It is my absolute pleasure to be sharing my thoughts on So Pretty, the brand new gothic novel from Ronnie Turner. My thanks to publisher Orenda Books for the advance copy of review, and to Anne Cater of Random Things Tours for the tour invite. I was so excited to read this book. Here’s what it’s all about:
About the Book
Fear blisters through this town like a fever…
When Teddy Colne arrives in the small town of Rye, he believes he will be able to settle down and leave his past behind him. Little does he know that fear blisters through the streets like a fever. The locals tell him to stay away from an establishment known only as Berry & Vincent, that those who rub too closely to its proprietor risk a bad end.
Despite their warnings, Teddy is desperate to understand why Rye has come to fear this one man, and to see what really hides behind the doors of his shop.
Ada moved to Rye with her young son to escape a damaged childhood and years of never fitting in, but she’s lonely, and ostracised by the community. Ada is ripe for affection and friendship, and everyone knows it.
As old secrets bleed out into this town, so too will a mystery about a family who vanished fifty years earlier, and a community living on a knife edge.
Teddy looks for answers, thinking he is safe, but some truths are better left undisturbed, and his past will find him here, just as it has always found him before. And before long, it will find Ada too.
This book feels like it has been a long time coming but it was so worth the wait. From the very opening pages of this book, you get a sense of foreboding, that brooding atmosphere and unsettling tone that captivates and draws you through a tale as twisted and unnerving as the various trinkets and oddities that fill the shelves of the novel’s infamous store – Berry & Vincent. This is a pure gothic delight, echoes of Stephen King, but a modern mystery with old-worldly undertones.

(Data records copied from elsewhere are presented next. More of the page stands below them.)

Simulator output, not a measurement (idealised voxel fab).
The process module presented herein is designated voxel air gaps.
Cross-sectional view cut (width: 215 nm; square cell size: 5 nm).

This is the story of three very different people, each of them loners, drawn together by some strange and twisted turn of fate, and whose presence in each other’s lives unleashes something quite intense and often uncontrollable. It’s a tale of obsession and the overwhelming need for possession that will make the skin crawl. Teddy is a young man who moves to Rye in a bid to make a new start. He begins work at Berry & Vincent, a strange shop full of the kinds of antiques and curiosities that make the local people rush by, but which hold a strange fascination for visitors to the town. Something about the place, and its strange, uncommunicative owner Mr Vincent, draws Teddy in. Some of the scenes between the two of them feel totally uncomfortable and yet strangely compelling, and the way in which they start to impact upon each other results in the steadily increasing sense of unease that underpins the novel. The third person who makes up this unusual and ultimately destructive trio, is young mother Ada who, alongside her son, Albie, moves to Rye for her own fresh start. Like Teddy and Mr Vincent, Ada lives a rather solitary life, with no real friends or people looking out for her, other than her father, and that will be, in part, the root of all of their undoing.
Through the three characters Ronnie Turner has created a story which is challenging and created q whole host of emotions and feelings within me. Initially I felt a kind of sympathy towards Teddy, a young man who is running from his past and trying to escape the sphere of his own father’s infamy. It was easy to feel that sympathy, to understand his need for anonymity, and how he sought to fit in without drawing attention to himself. But he is a far more complex and nuanced character than he first appears, and changes in his personality from working alongside Mr Vincent soon bring those quirks to the surface. Vincent says little, his interactions with Teddy speaking volumes without a single word being uttered. There is a potency about him that comes across from the start, a dark side which is slowly uncovered, scenes and revelations which will cause anger and disgust, adding a layer of tragedy to an already troubling tale. Ada is a stark contrast to the pair and this, and Albie’s delightful innocence cast a small element of light within the all consuming shadows of Berry & Vincent.
Readers are gradually drawn towards a stark, but perhaps inevitable conclusion, an overspilling of the obsession and depravity that we have seen building throughout the book. The scenes towards the end of the book are amongst the darkest of them all, none gratuitous in the way they are presented, but the author’s mastery of language leaving a mark and certainly making you feel uncomfortable, but in a way which makes you want to read on rather than look away. The chapters are short but effective, alternating between Ada and Teddy’s points of view, the author managing to keep the voices truly distinct. The exploration of personality, of the question mark placed over whether a person is born bad or becomes bad through circumstance, nature verses nurture as it were, is strong and perfectly framed. There is also that sense that environment is a key factor in the slow descent into a kind of madness that envelops one of the central characters in the book.
Be prepared to be surprised and enthralled by this book. There is a beautiful and lyrical nature to the prose that helps in not only bringing the setting to life, but in creating that pulsing tension that always beats just below the surface. It makes quite the impact while reading and stays with you long after that final page too. Definitely recommended. The more I think about it, the more I think it really deserves on of these too …
About the Author
Ronnie Turner grew up in Cornwall, the youngest in a large family. At an early age, she discovered a love of literature and dreamed of being a published author. Ronnie now lives in Dorset with her family and three dogs. In her spare time, she reviews books on her blog and enjoys long walks on the coast. Ronnie is a Waterstones Senior Bookseller.